Nashville-based singer/songwriter Danny Flowers certainly knows his way around a Guild acoustic, what with having such formidable blues, folk and country-tinged roots-rock chops. Best known for his 13-year stint with country artist Don Williams and as the author of the classic hit “Tulsa Time” (a 1979 hit for close friend Eric Clapton), Flowers is an enduring and respected figure in American music with a long and esteemed list of credits.
The only child of a mortician in tiny Henderson, N.C., Flowers was drawn to music at a young age, spending countless hours listening and learning. He honed his guitar and songwriting skills over the years, and was invited by his friend Gove Scrivenor to record an album in Nashville. It was there, in the city’s fertile late ’60s and early ’70s music scene, that Flowers truly found his musical calling (“I was in awe, playing with people who I knew from seeing their names,” he said).
After a stint in the scruffy outlaw band of Nashville’s Cowboy Jack Clement, Flowers hit the road with R&B singer Dobie Gray right around the time of Gray’s classic and oft-covered smash 1973 hit “Drift Away.” During this period, Flowers continued to sharpen his guitar skills—absorbing Chicago blues and the work of Muddy Waters, Robert Johnson and other Delta bluesmen.

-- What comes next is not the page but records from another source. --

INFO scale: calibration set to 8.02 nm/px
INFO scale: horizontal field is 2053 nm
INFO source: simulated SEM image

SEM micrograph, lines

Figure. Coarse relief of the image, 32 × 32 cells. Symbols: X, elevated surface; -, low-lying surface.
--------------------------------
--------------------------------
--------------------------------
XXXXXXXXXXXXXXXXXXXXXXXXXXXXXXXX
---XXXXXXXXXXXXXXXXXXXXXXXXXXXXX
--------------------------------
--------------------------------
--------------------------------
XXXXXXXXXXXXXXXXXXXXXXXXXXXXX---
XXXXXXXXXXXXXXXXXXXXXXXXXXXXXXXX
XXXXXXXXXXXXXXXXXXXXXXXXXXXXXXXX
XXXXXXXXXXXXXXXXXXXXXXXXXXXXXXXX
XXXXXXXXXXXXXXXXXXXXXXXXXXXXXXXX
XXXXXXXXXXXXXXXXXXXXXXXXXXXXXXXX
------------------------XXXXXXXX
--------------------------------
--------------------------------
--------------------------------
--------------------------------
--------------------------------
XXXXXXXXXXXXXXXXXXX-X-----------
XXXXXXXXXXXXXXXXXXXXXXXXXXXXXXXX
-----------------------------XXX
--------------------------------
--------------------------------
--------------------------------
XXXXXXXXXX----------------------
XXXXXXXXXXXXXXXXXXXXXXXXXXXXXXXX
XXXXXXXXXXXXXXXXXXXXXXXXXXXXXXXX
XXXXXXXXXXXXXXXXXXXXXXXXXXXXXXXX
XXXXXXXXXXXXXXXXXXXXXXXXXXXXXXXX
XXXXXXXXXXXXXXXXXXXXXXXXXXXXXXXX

After two years with Gray, Flowers joined the band of chart-topping country artist Don Williams, a gig he held for the next 13 years. Once, while snowbound in Tulsa, Okla., on tour with Williams, Flowers grabbed a guitar and some hotel stationery and cranked out a song titled “Tulsa Time” in about half an hour. Williams promptly charted another hit with the song, named 1978’s single of the year by the Country Music Association and subsequently covered by Eric Clapton, who also scored a hit with it.
In the mid-1980s, Flowers left Williams’ band and embarked on a successful career as a much sought-after session musician and sideman. He assembled the Blue Moon Orchestra for Texas singer/songwriter Nanci Griffith, wrote songs for Emmylou Harris and many other artists, and became a regular performer at famed Nashville singer/songwriter venue the Bluebird Café.
Flowers’ solo efforts include Forbidden Fruits and Vegetables (2000) and his most recent work, 2007’s Tools for the Soul.